The joint allocation plan remained in effect throughout most of the 1980s with respect to equity options, although the SEC permitted multiple trading with respect to non-equity and over-the-counter securities. The SEC remained concerned that "unlimited multiple trading of equity options at this time might result in significant deleterious structural changes in the markets, with a resultant decrease in competition in other areas such as services relating to the execution and clearing functions." SEC Release No. 17577, 1981 SEC LEXIS 1976, at *17 (footnote omitted).

In 1987, the SEC revisited the issue of multiple trading by proposing Rule 19c-5. The SEC described the new policy embodied in the Rule as follows: "Under Rule 19c-5, an exchange unilaterally could decide, as a business matter, not to multiply trade any particular option. An exchange could not, however, reach an agreement with one or more other exchanges to refrain from multiple trading." SEC Release No. 34-26870, 1989 SEC LEXIS 941, at *39 (May 26, 1989). Although the effective date of Rule 19c-5 was set for January 1990, the SEC requested that the exchanges refrain from multiply listing those options which previously had been singly listed only (the "grandfathered" options). This delay in implementation was intended to allow the exchanges to work together to develop a market-linkage system, in conjunction with the SEC. See, e.g., Letter from Richard C. Breeden, Chairman, Securities and Exchange Commission, to James R. Jones, Chairman, American Stock Exchange (Jan. 9, 1980); Letter from Richard C. Breeden, Chairman, Securities and Exchange Commission, to Alger B. Chapman, Chairman and Chief Executive Officer, Chicago Board Options Exchange (Oct. 17, 1990).

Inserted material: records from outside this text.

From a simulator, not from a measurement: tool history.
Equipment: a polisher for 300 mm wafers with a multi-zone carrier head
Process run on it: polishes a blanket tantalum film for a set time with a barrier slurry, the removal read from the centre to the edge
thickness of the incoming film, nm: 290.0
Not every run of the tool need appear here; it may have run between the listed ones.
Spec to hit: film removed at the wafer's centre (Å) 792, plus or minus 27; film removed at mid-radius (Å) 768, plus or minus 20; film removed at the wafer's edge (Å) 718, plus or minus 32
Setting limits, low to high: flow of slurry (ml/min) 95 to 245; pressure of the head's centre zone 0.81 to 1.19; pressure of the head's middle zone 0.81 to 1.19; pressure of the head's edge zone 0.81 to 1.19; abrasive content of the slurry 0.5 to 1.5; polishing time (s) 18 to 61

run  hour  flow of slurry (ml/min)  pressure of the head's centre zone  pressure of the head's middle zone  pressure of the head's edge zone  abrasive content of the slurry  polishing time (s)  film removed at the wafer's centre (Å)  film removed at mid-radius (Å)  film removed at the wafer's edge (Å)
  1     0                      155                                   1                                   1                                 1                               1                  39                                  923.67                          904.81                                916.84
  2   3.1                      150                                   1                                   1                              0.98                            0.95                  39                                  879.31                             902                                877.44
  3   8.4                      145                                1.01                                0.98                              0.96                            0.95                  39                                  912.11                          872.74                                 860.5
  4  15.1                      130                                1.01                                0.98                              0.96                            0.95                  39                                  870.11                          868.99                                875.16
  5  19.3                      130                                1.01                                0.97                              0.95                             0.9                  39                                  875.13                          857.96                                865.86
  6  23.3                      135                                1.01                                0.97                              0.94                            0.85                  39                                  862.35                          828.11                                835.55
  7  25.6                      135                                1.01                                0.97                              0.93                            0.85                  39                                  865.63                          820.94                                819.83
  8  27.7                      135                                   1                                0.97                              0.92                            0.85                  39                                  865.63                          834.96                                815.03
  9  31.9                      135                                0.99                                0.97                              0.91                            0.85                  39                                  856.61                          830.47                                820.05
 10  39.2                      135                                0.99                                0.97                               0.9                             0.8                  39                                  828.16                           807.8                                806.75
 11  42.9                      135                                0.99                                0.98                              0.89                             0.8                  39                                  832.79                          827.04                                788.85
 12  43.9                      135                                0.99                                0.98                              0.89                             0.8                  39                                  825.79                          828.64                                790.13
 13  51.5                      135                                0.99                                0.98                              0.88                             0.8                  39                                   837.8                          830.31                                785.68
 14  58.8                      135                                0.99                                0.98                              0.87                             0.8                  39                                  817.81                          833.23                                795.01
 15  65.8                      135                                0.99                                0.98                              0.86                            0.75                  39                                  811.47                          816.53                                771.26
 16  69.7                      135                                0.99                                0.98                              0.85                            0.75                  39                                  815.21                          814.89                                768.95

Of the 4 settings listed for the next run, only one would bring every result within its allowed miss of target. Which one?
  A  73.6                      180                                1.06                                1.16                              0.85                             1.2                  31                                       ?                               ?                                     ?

Rule 19c-5 requires, in pertinent part, that the rules of each national securities exchange trading standardized put or call options shall provide that:

On or after January 21, 1991, but not before, no rule, stated policy, practice, or interpretation of this exchange shall prohibit or condition or otherwise limit, directly or indirectly, the ability of this exchange to list any stock options class because that options class is listed on another options exchange.

Rule 19c-5(a)(3), 17 C.F.R. § 240.19c-5(a)(3) (2000).

By June 1992, due primarily to cost concerns, the proposed linkage system was still unavailable. Consequently, then-SEC Chairman Richard Breeden proposed a phase-in plan to commence multiple listing, which included a provision that an exchange "would delist any option where it did not maintain a 10% market share of public volume." Letter from Richard C. Breeden, Chairman, Securities and Exchange Commission, to Alger B. Chapman, Chairman and Chief Executive Officer, Chicago Board Options Exchange (June 30, 1992), at 3. Beginning in November 1992, the exchanges commenced multiple trading with respect to fifty options classes per quarter. By December 31, 1994, all equity options were eligible for multiple listing.

Also during this period, in September 1991, the SEC approved the exchanges joint plan for selecting, listing, challenging and arbitrating the eligibility of new standardized equity options. Although Rule 19c-5 obviated the need for a new allocation plan, the SEC found that "there is a continued need for joint procedures to facilitate the orderly introduction of new equity options and to ensure that there is a mechanism in place to ensure that only eligible securities are selected for options trading." SEC Release No. 34-29698, 1991 SEC LEXIS 1864, at *14 (Sept. 17, 1991). The joint plan requires each exchange to certify a new option class to the Options Clearing Corporation, to notify all other exchanges and to wait a certain length of time before listing the class for trading. The other exchanges may challenge the listing or may indicate their intent to allow trading in the same class. If an exchange fails to certify its intention within the requisite time period, it may not commence listing until five days after the class is listed on the initial exchange. Id. at *3-6. The SEC emphasized that, despite the plan, it retained ultimate authority over the listings:

Section 19(h) provides the Commission with the authority to take action against an exchange if the Commission finds that the exchange is in violation of the Act, the rules and regulations thereunder, or its own rules. Accordingly, notwithstanding the Plan, the Commission has the authority to prevent an exchange from listing a new option if the Commission finds that the option does not meet the exchange's initial options listing standards.
Id. at *12.

The SEC again displayed its supervision of options trading in April 1997 when the Commission approved NYSE and CBOE rule changes arising from NYSE's transfer of its options business to CBOE. The SEC rejected complaints that the transfer was monopolistic and constituted an illegal sale of a franchise. The Commission stated that it "would regard any anticompetitive arrangements in the trading of options to be of very serious concern, but after reviewing the proposed transfer closely, the Commission disagrees with these assertions." SEC Release No. 34-38542, 1997 SEC LEXIS 900, at *21 (Apr. 23, 1997) (footnote omitted).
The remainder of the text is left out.